It's the only moment of joy in traffic court: when an officer doesn't remember your case well enough to testify. Everyone's happy — copper doesn't have to make crap up, you get to blow that Popsicle stand and all the poor fools behind you on the bench save 10 more minutes of their lives.

But happiness doesn't sit well with the Los Angeles Superior Court, who told the City Attorney to tell the LAPD this summer that it wasn't happy with the rise in officers dismissing tickets due to hazy recollection — causing the LAPD to ban the practice altogether.

As if that weren't bad enough, now Presiding Judge Charles McCoy refuses to say how he gauged the rise. In fact, he refuses to say anything at all.

We can only assume one thing: McCoy doesn't recall the evidence. So why can't he testify to the best of his ability?
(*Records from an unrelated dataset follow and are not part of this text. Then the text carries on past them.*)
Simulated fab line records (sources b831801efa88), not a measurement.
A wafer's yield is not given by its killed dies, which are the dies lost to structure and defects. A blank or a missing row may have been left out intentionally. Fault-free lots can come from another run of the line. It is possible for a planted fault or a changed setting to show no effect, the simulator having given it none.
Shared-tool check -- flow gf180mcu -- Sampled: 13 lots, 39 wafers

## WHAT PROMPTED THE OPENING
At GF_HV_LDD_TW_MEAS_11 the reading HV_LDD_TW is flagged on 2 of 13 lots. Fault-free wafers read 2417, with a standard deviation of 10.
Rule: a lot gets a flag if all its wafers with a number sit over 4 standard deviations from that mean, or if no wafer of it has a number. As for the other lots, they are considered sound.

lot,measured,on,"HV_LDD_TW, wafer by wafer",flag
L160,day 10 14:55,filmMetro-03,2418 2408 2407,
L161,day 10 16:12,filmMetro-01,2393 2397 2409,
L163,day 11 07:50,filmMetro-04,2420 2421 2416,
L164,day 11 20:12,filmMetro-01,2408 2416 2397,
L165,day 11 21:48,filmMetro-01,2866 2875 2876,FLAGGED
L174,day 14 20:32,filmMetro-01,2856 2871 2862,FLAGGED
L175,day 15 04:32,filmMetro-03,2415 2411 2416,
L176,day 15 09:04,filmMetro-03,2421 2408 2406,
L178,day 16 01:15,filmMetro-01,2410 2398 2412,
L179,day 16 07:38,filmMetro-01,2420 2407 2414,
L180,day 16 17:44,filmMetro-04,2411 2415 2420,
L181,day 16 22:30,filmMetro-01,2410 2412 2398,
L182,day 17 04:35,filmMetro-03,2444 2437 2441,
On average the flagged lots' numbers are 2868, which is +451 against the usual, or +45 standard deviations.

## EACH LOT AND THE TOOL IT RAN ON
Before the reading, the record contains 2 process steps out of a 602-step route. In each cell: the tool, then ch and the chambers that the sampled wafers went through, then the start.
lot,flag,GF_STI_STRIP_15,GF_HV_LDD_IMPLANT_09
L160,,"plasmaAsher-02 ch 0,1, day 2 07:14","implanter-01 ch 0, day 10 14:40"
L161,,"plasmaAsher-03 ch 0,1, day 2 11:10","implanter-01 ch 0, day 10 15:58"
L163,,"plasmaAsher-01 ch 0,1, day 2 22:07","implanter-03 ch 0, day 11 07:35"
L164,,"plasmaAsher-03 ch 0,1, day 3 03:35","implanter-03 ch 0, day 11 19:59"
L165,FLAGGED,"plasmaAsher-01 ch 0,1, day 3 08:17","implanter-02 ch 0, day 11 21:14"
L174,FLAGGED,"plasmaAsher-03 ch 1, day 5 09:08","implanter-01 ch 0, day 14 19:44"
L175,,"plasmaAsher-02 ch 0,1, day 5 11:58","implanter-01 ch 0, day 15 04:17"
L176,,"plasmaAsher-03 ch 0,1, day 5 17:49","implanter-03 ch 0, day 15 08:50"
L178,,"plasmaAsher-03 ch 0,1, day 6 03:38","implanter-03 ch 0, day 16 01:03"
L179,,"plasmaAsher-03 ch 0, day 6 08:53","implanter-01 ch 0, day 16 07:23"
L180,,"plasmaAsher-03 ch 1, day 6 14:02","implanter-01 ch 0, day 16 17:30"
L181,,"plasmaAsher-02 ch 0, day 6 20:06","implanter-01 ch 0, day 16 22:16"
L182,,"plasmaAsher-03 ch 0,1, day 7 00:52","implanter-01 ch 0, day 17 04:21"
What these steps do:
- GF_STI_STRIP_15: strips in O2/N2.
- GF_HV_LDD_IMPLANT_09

On Sept. 18, the Los Angeles Times reported that Chief of Detectives David Doan had prohibited all LAPD officers from dismissing traffic tickets on the grounds that their memory had failed them. (About as close as the LAPD could get to an illegal ticket quota without calling it as much.)

So the Weekly slapped the department with a California Public Records Act. Here's what we found:

Notification from the court and L.A. City Attorney was purely verbal. In response, on July 29, Doan sent a scathing notice to “All Sworn Personnel” in the LAPD:

“Officers shall not request the dismissal of a traffic citation or any other case when they have determined that they do not recall the facts surrounding the incident. Officers are required to testify to the best of their ability when appearing in court.”

Doan stood by the mysterious court order and subsequent policy change in an interview with the Los Angeles Times, as if he were personally invested in it: “We felt we needed to remind our people of their obligations,” he said.

But Doan has no reason to care about the extra income these tickets would bring in. He's likely under pressure from higher-ups, who know the curbing of dismissals would bring in more money for the department and the city.

McCoy refused to comment. Mary Hearn, the court's deputy public information officer, added that no other judicial officers at the court would be able to share their observations, either.

The L.A. Superior Court told both the Weekly and the Times that it has no record of how many citations have been dismissed due to officers with no recollection of their cases. Captain Ann E. Young of the LAPD's Detective Support and Device Division, however, said she was sure it did.

“They do keep a record of dismissed citations,” Young said.

Hearn explained that while the court does keep a record of dismissed citations, it does not distinguish how many were thrown out on grounds of no recollection from those dismissed for other reasons.

What we really want to know is: How exactly are officers supposed to make an argument for a situation they don't recall? The Los Angeles Police Protective League has expressed similar concern. Doan suggests officers look to the California Evidence Code's “Prior Recollection Recorded” clause for tips:

1. A statement is not inadmissible, when a witness has insufficient present recollection, and the statement is contained in a writing which:

    a. was made at a time when the facts recorded in the writing actually occurred or was fresh in the witness' memory;

      b. was made by the witness himself or under his direction or by some other person for the purpose of recording the witness' statement at the time it was made

        c. is offered after the witness testifies that the statement he made was a true statement of such fact; and

          d. is offered after the writing is authenticated as an accurate record of the statement

            2. The writing may be read into evidence, but the writing itself may not be received in evidence unless offered by an adverse party.

We're not buying any of it. Doan might as well throw in an employee-of-the-month iPod giveaway for “best use of imaginative detail in traffic court.”